The new leadership on the Vermilion County Board owe it to themselves and to the county’s taxpayers to investigate the ongoing problems faced by a critical county agency.
County board members purchased a former retail site on Georgetown Road in 2005 to house the Vermilion County Emergency Management Agency.
Personnel in this department train hard to protect county residents from disasters, natural or manmade, and assist them if one should occur.
The Georgetown Road building was selected due to its storage capability, something missing in EMA’s former offices in the basement of the Public Safety Building. But other problems cropped up almost right away.
Today, EMA officials say the structure lacks adequate electrical service, is prone to flooding and presents other problems for them to carry out their duties.
County officials can’t just walk away, however, since they used federal grant money for the purchase. If they give up the site, they must repay the grant.
Why did county board members in 2005 think this building would fit the agency’s needs?

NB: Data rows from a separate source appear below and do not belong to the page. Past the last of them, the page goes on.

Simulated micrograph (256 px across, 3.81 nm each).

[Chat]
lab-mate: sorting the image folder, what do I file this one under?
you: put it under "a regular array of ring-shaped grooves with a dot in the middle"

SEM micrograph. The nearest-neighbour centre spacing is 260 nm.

How did this building become so inadequate so quickly? Were the original specifications different?
How much will it cost to remedy the issues on the site? Are there other, cheaper options available?
Those are the questions an inquiry by the new county board leadership — Republicans gained a majority on the board in November after roughly 20 years in the minority — need to answer. And those answers should be shared fully with the public.
EMA’s role serves too important a purpose to ignore these problems. The sooner everyone knows the answers, the better iots personnel can do their duty safely and effectively.